Coal mining, one of the region’s biggest industries, is also heavily featured in the museum. Visitors can find artifacts such as mining helmets, augurs and even mining script.


Along with the museum, the Breaks also works to help educate people on the culture and history of the area through interpretive programming.


“If people want to have a manufactured experience, that is sort of what amusement parks are for,” said Bradley. “Just fun. But we have a mission that involves education here.”


A lot of the programming the Breaks does revolves around storytelling.


“You try to make it enjoyable, and you also try to appeal to universal concepts,” said Bradley. “People love love stories. Self-reliance in a harsh environment - people love stories about that. But then you make it local, and you teach them something about your site.”


Bradley said the park typically receives visitors from at least 49 of the 50 U.S. states, and 10-12 different countries, and this vast range of visitors is one of the most important reasons the park works to tell the story of the history of the region.


“To tell the story of this area and to present it from the standpoint of people who actually live here, who have that lived experience, I think is important in basically setting the record straight, combating some of those stereotypes that are out there and just telling an accurate story,” said Bradley.

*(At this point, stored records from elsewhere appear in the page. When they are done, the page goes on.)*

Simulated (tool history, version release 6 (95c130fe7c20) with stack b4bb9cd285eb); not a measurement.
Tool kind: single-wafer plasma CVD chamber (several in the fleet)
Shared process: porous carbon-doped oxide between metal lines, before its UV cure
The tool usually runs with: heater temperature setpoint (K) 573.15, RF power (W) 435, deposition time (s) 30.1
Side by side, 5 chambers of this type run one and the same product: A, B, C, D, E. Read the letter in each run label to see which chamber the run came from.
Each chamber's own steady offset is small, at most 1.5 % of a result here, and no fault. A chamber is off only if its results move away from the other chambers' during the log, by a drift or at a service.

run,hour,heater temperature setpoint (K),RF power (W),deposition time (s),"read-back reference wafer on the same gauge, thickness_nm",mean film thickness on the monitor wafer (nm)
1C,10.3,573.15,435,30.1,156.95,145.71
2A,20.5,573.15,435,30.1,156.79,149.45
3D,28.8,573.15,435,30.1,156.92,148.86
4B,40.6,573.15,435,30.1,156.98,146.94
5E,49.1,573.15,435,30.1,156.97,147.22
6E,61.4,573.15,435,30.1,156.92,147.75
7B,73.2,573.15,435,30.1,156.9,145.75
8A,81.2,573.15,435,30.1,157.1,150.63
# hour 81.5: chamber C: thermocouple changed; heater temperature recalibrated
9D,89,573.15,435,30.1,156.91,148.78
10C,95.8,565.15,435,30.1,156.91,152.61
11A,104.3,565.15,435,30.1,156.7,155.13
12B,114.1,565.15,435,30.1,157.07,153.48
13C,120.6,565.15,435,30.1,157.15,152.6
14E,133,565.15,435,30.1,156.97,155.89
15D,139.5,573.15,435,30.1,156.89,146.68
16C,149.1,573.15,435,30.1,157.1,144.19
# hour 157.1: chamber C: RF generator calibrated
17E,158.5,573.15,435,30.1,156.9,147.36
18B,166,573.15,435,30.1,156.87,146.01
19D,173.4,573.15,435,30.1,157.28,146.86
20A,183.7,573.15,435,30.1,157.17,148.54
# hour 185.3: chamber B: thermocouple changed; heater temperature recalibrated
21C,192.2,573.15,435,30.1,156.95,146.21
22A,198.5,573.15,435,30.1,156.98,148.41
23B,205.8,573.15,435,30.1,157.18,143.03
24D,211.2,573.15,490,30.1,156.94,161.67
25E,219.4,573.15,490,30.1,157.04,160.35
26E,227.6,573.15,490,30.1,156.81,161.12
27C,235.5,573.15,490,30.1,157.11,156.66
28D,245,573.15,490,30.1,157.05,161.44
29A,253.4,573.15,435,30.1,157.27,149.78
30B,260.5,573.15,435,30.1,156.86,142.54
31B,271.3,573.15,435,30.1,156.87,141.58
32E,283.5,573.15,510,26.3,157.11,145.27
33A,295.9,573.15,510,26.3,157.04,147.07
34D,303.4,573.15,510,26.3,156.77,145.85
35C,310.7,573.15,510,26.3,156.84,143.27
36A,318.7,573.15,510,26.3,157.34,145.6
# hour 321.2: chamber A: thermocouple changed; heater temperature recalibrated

While preserving the culture and teaching visitors about the history of Appalachia, the Breaks Interstate Park also has another mission- one of environmental sustainability.


“We try to teach people to have an appreciation of a lot of the really rich biodiversity that the park protects,” said Bradley.


One way the Breaks helps promote that appreciation is through their elk tours. Elk were indigenous to southwest Virginia but were hunted to extinction in the mid-1800s. The elk were reintroduced to the area in 2012, and the Breaks began offering elk tours to the public in 2013.


“We have 100% success rate on seeing elk in that area,” said Bradley.


Alongside the elk, visitors often see, but aren’t limited to seeing, whitetail deer, black bears and flocks of wild turkeys in the park. The Breaks also does a weekly biodiversity post on social media where they highlight different flora and fauna found within the park.


“We try to instill in people, especially young people, through our programming an appreciation of the natural environment, and of the resources that the park protects,” said Bradley. “And that is somewhat self-serving, because we’re trying to instill in them a care for the park and a desire to see the park preserved.”

A sign outside the entrance of the park details some attractions and programming of the Breaks.

Virginia Service and Conservation Corps member Daniel Naff, who is working in the Breaks Interstate Park through AmeriCorps, is taking a hands-on approach to conservation within the park.


“I’ve been trying to get together the resources and come up with a plan to build nesting boxes for wood ducks,” said Naff.


Naff said one of the reasons he’s making the boxes is to help replace the ducks’ habitat, which was lost many years ago before the establishment of the Breaks.


“The leading cause of our species decline that we’re seeing is habitat loss, so a combination of that with the fact that this area used to be a really big logging operation, a lot of the habitat that would have been used by wood ducks and other cavity nesting birds is gone,” said Naff.


Naff said that in putting the boxes together, he hoped to not only draw the birds to the park, but also inspire visitors to be more conscious about their ability to positively affect the environment.


“A lot of conservation stories are very sad, but I think this is an example of how people can work together, and it provides an opportunity for people and wildlife to coexist,” said Naff.


While one of the main goals of the park is promoting environmental conservation and sustainability to visitors, the Breaks also makes efforts to be sustainable behind the scenes.


The Breaks has a utility reduction program, where they use LED lights and invest in more efficient appliances and heat pumps.


Looking to the future, Bradley said he is trying to get approval for the park to install solar panels on the roof of a lodge in the park.


“No Virginia state park does this,” said Bradley. “I always look for opportunities, I guess it’s just a competitive side, but I always like for the Breaks to be the first to do things.”


Whether they come thrill-seeking in a kayak or spend their visit floating around the lazy river in the water park, all visitors can appreciate the natural and cultural sustainability efforts of the Breaks Interstate Park.


And the view isn’t half-bad, either.

One of many overlooks just after sunset on a rainy day.